OK, just going to put some stuff out there. Maybe it makes sense to you, maybe not...

It was quite interesting that Country_Song posted an article earlier today:

http://www.divorcebusting.com/forums/ubbthreads.php?ubb=showflat&Number=2199853#Post2199853

In it, it states (around someone who created a very busy life for themselves), "she ultimately realized she previously stayed busy to mask her loneliness, insecurity, and emotional pain."

What stands out to me in your posts is how you appear to connect with people and at what level. I had mentioned about being a social butterfly.

One thing that social butterflies tend to do is have LOTS of "friends" that they bounce around between, without ever really connecting at a deeper level with these people.

Not everyone does or should make deep connections with a lot of people. No one should be judged because of their relations with other people.

When you ask if the questions might be related to your M though, the answer would be "perhaps..."

You had mentioned about how you felt connected to your H. What no one but your H knows is how connected he felt with you. Perhaps he felt equally connected when you first got M. Perhaps, as you made yourself more and more busy with the rest of your life, your H may have resented that you weren't more and more attentive with him, as well. Maybe you thought you were, it may not have appeared that way to him.

I don't know of course, I'm just putting ideas out there as things that MIGHT be possible...

When we keep ourselves busy with things we believe are really important to us, it comes at a cost. We may have convinced ourselves that what we are doing IS very important to us, when the deeper reality is that we are hiding away from those things we don't want to deal with.

There were two tasks I thought might be worth trying, for you. Both of which might be very challenging for you. They're often very challenging for anyone...

The first is a challenge to connect with someone. In training circles, it's called "breaking bread":

The challenge is to go out for lunch and eat with someone you do not know and get to know them.

The second challenge was around scarcity. You had mentioned that you didn't feel you had scarcity around money. So I was going to challenge you to think of an amount of money that you would typically "waste" shopping. Maybe it's an extra 5 or 10 bucks. So double that amount and find a way to safely but effectively loose that money without knowing where it ends up. ie. Do not "give it" to someone. It might be dropping it on the ground in a mall or somewhere in your office complex or maybe in a park... The point is you don't want to just let it go on the street and have some begger chase after it between the cars... Could you do it? Would you do it?

Rather though, it really seemed that time was where you felt you might have scarcity. There's not enough time in a day, a week, a life, to do everything that you want to do.

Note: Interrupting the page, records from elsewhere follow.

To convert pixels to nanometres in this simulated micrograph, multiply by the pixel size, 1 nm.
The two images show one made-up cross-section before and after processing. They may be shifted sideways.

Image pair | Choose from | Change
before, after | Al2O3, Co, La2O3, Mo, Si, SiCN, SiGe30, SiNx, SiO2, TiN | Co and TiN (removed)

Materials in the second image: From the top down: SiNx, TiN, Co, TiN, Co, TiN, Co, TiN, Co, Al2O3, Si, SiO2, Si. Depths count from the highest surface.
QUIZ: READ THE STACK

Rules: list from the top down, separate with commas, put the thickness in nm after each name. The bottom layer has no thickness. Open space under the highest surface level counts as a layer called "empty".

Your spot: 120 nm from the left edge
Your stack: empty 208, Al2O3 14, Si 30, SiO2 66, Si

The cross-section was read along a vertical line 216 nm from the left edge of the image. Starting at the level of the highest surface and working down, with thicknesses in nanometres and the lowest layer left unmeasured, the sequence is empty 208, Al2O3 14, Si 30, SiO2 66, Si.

So the challenge would be, spend one week "unbooking" yourself. Go to work, but don't do the "extra" stuff that you normally have planned. Instead, leave your calender open. During that week, everything you do that isn't specifically during your work day should be spontaneous.

Maybe the above will just be food for thought. No matter to me one way or the other.

If you ever do take up the challenges, I would love to know what your experiences were.